There's a point Ervin Mears Jr. wants people to understand, and it's the reason he filed a federal lawsuit when his son was ousted from the high school track team.

Mawusimensah Mears'  father filed a federal lawsuit against his child's school for kicking the kid off the track team. (MICHAEL BRYANT / Staff Photographer )
Mawusimensah Mears' father filed a federal lawsuit against his child's school for kicking the kid off the track team. (MICHAEL BRYANT / Staff Photographer )Read more

There's a point Ervin Mears Jr. wants people to understand, and it's the reason he filed a federal lawsuit when his son was ousted from the high school track team:

"Children have rights," Mears, 68, said, "just like any adult."

In this case, he said, it's the right to run.

On May 6, Mawusimensah Mears, a sophomore at Sterling Regional High School in Camden County, was kicked off the team, the suit says.

Eleven days later, his father sued in Camden, naming the coach, athletic director, principal, superintendent, and school board.

The suit says his son was subjected to bullying and harassment. It seeks $40 million plus 2012 and 2013 varsity letters and championship jackets.

Sterling's interim superintendent, Paul Spaventa, declined to comment, citing the pending litigation and student privacy.

"Interfering?" Mears asked, his voice rising in response to a question about whether filing a lawsuit was interfering with the school's prerogatives. "That's my son. I better interfere. I better make sure he gets every opportunity."

Is it rare for parents to sue over high school sports? Yes, according to local school and athletic officials, who say they have been threatened with suits but never actually sued.

Is it rare for parents to push hard to get their children off the bench? Not at all.

"Sports is a lightning rod," said athletic director Steve Iles at Delsea Regional High School in Franklinville. "If you look at society and our culture, sports is a very big part of it.

"It's an emotional issue anytime you are dealing with parents, children, and their sports," he said.

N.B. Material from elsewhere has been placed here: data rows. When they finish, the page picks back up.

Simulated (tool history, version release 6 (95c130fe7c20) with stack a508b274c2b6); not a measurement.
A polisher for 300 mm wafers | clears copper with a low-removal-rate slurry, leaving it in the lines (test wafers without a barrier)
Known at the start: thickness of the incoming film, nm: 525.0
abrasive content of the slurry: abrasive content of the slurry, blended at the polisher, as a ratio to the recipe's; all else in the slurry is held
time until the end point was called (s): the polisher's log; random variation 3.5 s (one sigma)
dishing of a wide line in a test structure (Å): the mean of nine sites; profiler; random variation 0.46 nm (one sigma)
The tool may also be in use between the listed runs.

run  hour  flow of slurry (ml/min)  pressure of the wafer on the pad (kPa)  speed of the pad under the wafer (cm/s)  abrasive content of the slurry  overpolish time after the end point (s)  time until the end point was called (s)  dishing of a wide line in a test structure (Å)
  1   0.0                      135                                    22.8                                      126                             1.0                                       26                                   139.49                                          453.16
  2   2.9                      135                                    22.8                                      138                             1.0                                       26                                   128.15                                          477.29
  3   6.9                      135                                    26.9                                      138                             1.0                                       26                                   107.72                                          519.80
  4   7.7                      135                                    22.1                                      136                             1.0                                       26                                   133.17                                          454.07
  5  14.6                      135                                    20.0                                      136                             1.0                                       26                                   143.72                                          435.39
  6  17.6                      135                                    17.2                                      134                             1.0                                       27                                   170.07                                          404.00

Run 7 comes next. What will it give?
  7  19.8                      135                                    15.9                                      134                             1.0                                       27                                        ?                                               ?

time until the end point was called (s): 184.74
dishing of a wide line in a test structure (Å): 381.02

Mears, a disabled veteran from Lawnside, filed the suit on his own, without a lawyer's help.

He ran track in high school and the military and said his son "comes from a family of track winners." The boy was the "undefeated champ" in the 200-, 400-, and 800-meter runs as an eighth grader at a Catholic school in 2010, the suit says.

That promise, his father said, should have translated into a key spot on the team when, as a ninth grader, Mawusimensah entered Sterling Regional High School in Somerdale. Sterling draws about 950 students from Magnolia, Hi-Nella, Somerdale, Stratford, Laurel Springs, and other towns.

But things started to sour in his son's freshman year, Mears said, when he and his son's track coach disagreed over which races his son should run.

It's unfair, Mears said, that his son wasn't allowed to compete, even though he may have been faster than some seniors who raced. "If he doesn't qualify, then the clock will say he's not fast enough," said Mears, who worries his son may be losing out on the possibility of a college athletic scholarship.

"Let him get some exposure," Mears said.

Unexcused absences from practice were the official reason Mears said he was given for his son's dismissal. That's an excuse, Mears said. A family death and injured leg kept his son away.

"Participation in extracurricular activities is a right," Mears said.

Not allowing his son to participate constitutes bullying, harassment, and an "abusive school environment" in which the sophomore's rights to due process and freedom of speech were impeded, the suit says.

"I felt in a way, disrespected," Mawusimensah, 16, said Friday. "At practice, I work hard and I try to be the best athlete I can be, but at meet time, I didn't get the respect that I thought I deserved."

Joseph Rafferty, superintendent of the Gloucester City School District, has been a track coach, principal, superintendent, athlete, and the father of children on sports teams.

"I can understand how the father feels. I can understand the coach," said Rafferty, who has also had to back up his coaches as a principal. "Sometimes you're not going to make anybody happy."

Though he said he didn't know the particulars of the issue at Sterling, figuring out whom to run in a meet is tricky, he said. Individual prowess has to be weighed against the overall team score.

Acknowledging that parents can reasonably be concerned about scholarship prospects, Rafferty said he worried that in their concern, their children "lose the enjoyment of the activity."

As Mears' lawsuit embarks on its slow race through federal court, his son is staying on track. On Saturday, he was set to run in a United Age Group Track Coaches Association meet in Philadelphia.

Temple University psychology professor Frank Farley, a former president of the American Psychological Association, worries about "unintended consequences" in a situation like this, including any potential backlash from classmates of Mears' son if they perceive the father to be overly involved.

But, he added of that involvement, "the positive side is at least they are concerned about their kids, in contrast with many parents who don't get involved at all."